Big Sales Campaigns: What Does it Take to Win?

Image Credit: Financial Times

UK Leadership Contest is also a Big Sales Campaign

You may have noticed that there is a certain sales campaign going on right now, which will result in the UK having a new Prime Minister at the end of summer.

Politics aside, I thought it might be helpful to take a look at this kind of process and break it down into its component parts, so let’s look at what’s really going on and how each competitor can influence their chances of winning - or losing.

The reason this type of campaign is relevant to those of us in sales or with our own businesses is that we engage in sales campaigns every single day, whether we realise it or not. This particular type of sales campaign is known as a “head-to-head

Head-to-head campaigns should only be used when there is an obvious and unarguable advantage over your competition

Head to heads can be costly in terms of resourcing and bruising in terms of outcome.

Anyway, back to the leadership contest. Truss and Sunak have no choice but to go head-to-head with each other. This article breaks down the process and identifies the “levers” they could pull to increase their chances of winning.

Component parts of a Campaign Strategy:

Campaign (Sales) Message:

Their sales “message” can be likened in this situation to a value proposition or solution for the customer.

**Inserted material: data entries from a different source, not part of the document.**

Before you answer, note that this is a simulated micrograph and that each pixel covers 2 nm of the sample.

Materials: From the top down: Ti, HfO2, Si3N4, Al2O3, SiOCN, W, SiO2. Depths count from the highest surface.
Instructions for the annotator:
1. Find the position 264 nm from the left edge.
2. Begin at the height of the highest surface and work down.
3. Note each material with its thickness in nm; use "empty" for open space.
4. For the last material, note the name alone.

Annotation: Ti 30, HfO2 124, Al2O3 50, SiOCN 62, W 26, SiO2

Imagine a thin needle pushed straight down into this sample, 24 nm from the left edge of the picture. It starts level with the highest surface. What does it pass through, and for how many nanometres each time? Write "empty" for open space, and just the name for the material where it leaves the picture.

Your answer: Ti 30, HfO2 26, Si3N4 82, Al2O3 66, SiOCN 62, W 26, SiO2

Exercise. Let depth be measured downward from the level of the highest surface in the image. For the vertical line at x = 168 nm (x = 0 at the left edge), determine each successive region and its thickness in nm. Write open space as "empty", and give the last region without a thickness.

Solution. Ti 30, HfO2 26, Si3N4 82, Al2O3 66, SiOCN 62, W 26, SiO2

Suppose they have listened carefully to the customer or target audience. In that case, they will have identified pain points and concerns, so their campaigns are directed at persuading those stakeholders that theirs is the right message to win.

What Message does your target market want or need to hear?

You can only really understand your target audience by listening to them, building trust and encouraging them to discuss their individual pains and needs and to tell you what they really think about your messages.

Target Audience

It is essential to recognise that the target audience will change as the process continues and that means campaign messages may also need to change in order to land effectively with the new target audience.

Your message should also take account of variables over which you have no control – e.g., new information comes to light or there is a change in market dynamics and the campaign message may need to change accordingly to demonstrate how your solution continues to meet or mitigate the new conditions or risks.

This is a fantastic opportunity to demonstrate leadership and insight, which can help differentiate the campaigns.

For example, at the start of the campaign, messages were for MPs. However, the new target audience is the party faithful.

This new audience will have a wider variety of opinions, just like the audiences in your complex sales campaigns. Your financial audience will have one set of needs and your IT audience will have a different set of needs and so on. Your campaign will need to persuade all stakeholders that yours is the winning solution.

Stakeholder Groups

In this instance, your stakeholders are:

  • Your campaign team, which includes sales and company executives

  • Subject Matter Experts to give your solution credibility

  • Influential contacts who support your message (“champions”)

  • Target Audience - the people you're selling to

Stakeholder groups have to be managed and communicated with at the right time with the right message if they are going to help you win!

Threats to Your Campaign:

We always have to think about the potential threats, blockers or detractors to our campaign

Think: “What could cause us to lose?”

These could include the changing needs of the customer over time, the changing dynamics of the market that we are operating in, or indeed, an emerging or yet unseen threat.

An object lesson here is to never underestimate how much a competitor can threaten your campaign and so your strategy should inoculate you against specific threats or messages that your competitor may elicit.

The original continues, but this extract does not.